Economic Forecaster: ‘The Public Sector Is a Welfare Program’

Homeless encampment under a bridge in Venice, California | Image by mikeledray/Shutterstock
Homeless encampment under a bridge in Venice, California | Image by mikeledray/Shutterstock

Economic forecaster and blogger Martin Armstrong says that California’s homeless crisis shows that the public sector is a welfare system and a political tool.

Armstrong cited a report recently released by the California auditor’s office as evidence that California’s programs intended to tackle the homelessness crisis have been ineffective. Nine agencies have received $24 billion in taxpayer funding over the last six years, but despite the spending, homelessness has increased in California, which has the largest population of homeless persons in the U.S.

A January 2023 point-in-time snapshot revealed that California had 181,399 people experiencing homelessness, with 123,423 — 68% — living outside unsheltered.

Los Angeles reported 46,000 unhoused people in the city in a December 5 analysis, although the municipality only has 16,100 temporary housing beds.

Since 2015, homelessness in California has surged by 56.7%. The Federal Department of Housing and Urban Development (HUD) has allocated funds to smaller state entities so that these funds could be used to assist the homeless. However, the audit report revealed that the California Interagency Council on Homelessness (Cal ICH), which coordinated with these programs, failed to track the funds’ usage, according to Armstrong.

More alarmingly, the audit reported a complete absence of data collection methods to assess the success of these initiatives, raising serious concerns about accountability.

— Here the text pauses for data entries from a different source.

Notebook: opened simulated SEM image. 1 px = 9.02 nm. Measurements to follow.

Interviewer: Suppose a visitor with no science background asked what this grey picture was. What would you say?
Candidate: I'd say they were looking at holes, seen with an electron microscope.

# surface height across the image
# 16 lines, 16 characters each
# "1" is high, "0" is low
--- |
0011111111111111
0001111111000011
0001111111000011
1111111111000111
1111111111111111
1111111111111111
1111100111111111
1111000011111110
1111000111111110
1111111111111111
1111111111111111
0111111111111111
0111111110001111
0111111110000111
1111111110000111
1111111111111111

“The audit could ‘not determine the cost-effectiveness’ of any of the programs funded by HUD through Cal ICH as they have ‘not collected complete outcome data for this program, and the expenditure data it has collected may be unreliable,'” Armstrong opined. This means that the federal government permitted the state of California to squander $24 BILLION in taxpayer funds in a mere five years.”

Armstrong pointed out that executives who work at these non-profit tax-exempt agencies combating homelessness are paid millions per year despite their failure to eliminate the homeless crisis.

The audit concludes that the state needs to hold these agencies accountable and implement a reporting standards system.

“To promote transparency, accountability, and effective decision‑making related to the State’s efforts to address homelessness, Cal ICH should request that state agencies responsible for administering state‑funded homelessness programs provide spending‑ and outcome‑related information for people entering, experiencing, and exiting homelessness,” the audit stated.

Homelessness is a major issue in many parts of the country, including in the city of Dallas. A poll previously conducted by The Dallas Express shows that more than 75% of Dallas residents do not approve of the levels of homelessness, vagrancy, and panhandling in their city.

Cities across the country have implemented various plans to tackle homelessness. As previously reported by The Dallas Express, San Antonio adopted a “one-stop-shop” approach to combating homelessness, which has been credited with a 77% reduction in the city’s downtown unsheltered homeless population. The model has polled favorably among Dallas residents; however, it is uncertain if the City of Dallas will try a similar approach.